Rights and Duties for Foreigners
I have been consulted many times about the rights and obligations of married expats, who have gotten married outside Ecuador and have chosen to make Ecuador their new home. This may be currently one of the most common concerns about starting this new adventure of living in Ecuador.
Therefore it is important to clarify that the Ecuadorian civil code grants the same civil rights to those marriages celebrated abroad, as to those celebrated on Ecuadorian soil, as long as they comply with the laws of this country.
Article 103 of the Ecuadorian Civil Code states “Foreign married couples that are domiciled in Ecuador, are subject to the obligations established by this Code, and are entitled to the rights granted by the same.”
But how does one come to “be domiciled” in Ecuador?
Foreigners are considered to be domiciled in Ecuador at the moment that they obtain their cedula (national identification card) within 30 days of obtaining their residency visas. (Article 108 of the Civil Registry and Cedula Process Law).
Where do you register a marriage celebrated outside Ecuador?
Marriages celebrated abroad, between foreigners, are to be registered in the office of the Civil Registry for Identification and Cedula Processing closest to the place where the couple is residing in Ecuador, once both spouses have residency status in the Republic of Ecuador, according to the provisions of the Law of Foreign Affairs. The marriage is registered by recording information from the authenticated (apostilled) and legally translated Marriage Certificate. (Article 37 of the Civil Registry and Cedula Process Law) In Ecuador, marriage, as a fundamental societal institution is constituted based on equality in rights and duties.
In terms of property, Ecuadorian Legislation initially recognizes marriages celebrated abroad as property-separate, as long as the couple was married without declaring joint property ownership from the beginning.
Buying and Selling Assets
For the purchase of goods and/or property rights, as a general rule, the marital partnership is seen as somewhat of a business entity. Thus, it is understood that said assets are going to contribute to the increase of the “net value” of the marital partnership, and therefore the signature of just one of the spouses is sufficient to complete the acquisition.
For the sale of the goods of the married couple, it is a different story, and the law specifically establishes that the consent of both spouses will be necessary, especially for the sale of real estate, vehicles or shares in a company. It is therefore important to take into account the marital status of the seller when reviewing a contract for a property you may be buying, to avoid conflicts in the future, because if a married couple is selling and both spouses do not sign, the contract will be null and void.

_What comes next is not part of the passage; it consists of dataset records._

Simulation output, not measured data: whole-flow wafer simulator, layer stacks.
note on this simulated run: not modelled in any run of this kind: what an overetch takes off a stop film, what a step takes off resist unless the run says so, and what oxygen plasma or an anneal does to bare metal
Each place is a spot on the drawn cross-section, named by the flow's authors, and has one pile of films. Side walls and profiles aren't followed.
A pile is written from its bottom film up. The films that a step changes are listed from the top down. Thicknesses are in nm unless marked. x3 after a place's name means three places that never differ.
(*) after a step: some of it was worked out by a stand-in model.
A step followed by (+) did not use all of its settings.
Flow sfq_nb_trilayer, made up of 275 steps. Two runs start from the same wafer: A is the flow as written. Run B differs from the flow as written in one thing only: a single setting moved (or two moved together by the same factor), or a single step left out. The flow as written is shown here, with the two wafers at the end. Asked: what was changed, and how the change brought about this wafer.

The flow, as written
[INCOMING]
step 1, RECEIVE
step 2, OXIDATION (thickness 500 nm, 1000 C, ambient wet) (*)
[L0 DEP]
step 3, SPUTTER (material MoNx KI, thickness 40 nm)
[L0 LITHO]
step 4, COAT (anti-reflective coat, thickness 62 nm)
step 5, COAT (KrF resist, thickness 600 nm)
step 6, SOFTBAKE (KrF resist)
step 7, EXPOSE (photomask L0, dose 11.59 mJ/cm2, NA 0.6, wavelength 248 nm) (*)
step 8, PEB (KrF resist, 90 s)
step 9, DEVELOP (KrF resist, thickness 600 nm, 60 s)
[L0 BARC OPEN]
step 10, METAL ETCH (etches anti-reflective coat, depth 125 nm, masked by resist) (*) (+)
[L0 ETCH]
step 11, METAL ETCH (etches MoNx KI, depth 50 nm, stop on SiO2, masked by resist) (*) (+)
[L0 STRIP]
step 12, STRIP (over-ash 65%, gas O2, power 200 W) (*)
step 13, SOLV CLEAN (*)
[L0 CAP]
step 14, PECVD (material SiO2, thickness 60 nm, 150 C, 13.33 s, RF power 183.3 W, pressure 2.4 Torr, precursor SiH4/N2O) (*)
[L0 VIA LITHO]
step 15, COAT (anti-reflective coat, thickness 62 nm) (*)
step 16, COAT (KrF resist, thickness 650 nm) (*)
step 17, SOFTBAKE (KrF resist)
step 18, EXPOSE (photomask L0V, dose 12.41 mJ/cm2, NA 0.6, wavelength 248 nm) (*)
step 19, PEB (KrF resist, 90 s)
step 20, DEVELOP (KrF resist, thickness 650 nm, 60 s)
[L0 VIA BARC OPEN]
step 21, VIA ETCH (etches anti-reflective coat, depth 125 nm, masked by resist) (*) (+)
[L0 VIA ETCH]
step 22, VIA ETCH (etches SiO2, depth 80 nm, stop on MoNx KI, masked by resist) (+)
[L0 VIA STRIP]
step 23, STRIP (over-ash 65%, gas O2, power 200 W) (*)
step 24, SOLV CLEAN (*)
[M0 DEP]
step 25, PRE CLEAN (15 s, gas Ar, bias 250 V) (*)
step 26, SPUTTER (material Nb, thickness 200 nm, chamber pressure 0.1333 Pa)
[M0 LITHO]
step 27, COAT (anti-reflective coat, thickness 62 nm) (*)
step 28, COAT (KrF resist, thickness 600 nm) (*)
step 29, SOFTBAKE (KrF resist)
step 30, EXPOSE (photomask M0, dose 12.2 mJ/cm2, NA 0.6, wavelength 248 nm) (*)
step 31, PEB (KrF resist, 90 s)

Marital Property Agreements
Are civil contracts signed between spouses before, during, or after legal marriage, which establish the independence of the assets of the spouses. Thus the basic rule of consent for the sale of goods (by signature of both spouses) is nullified. Marital property agreements should be registered in the property registry, where they will be recorded in the margin of the original marriage contract. Any married person who may want to sell property must justify the registration of a marital property agreement by presenting the annotated marriage contract before the notary and property registry.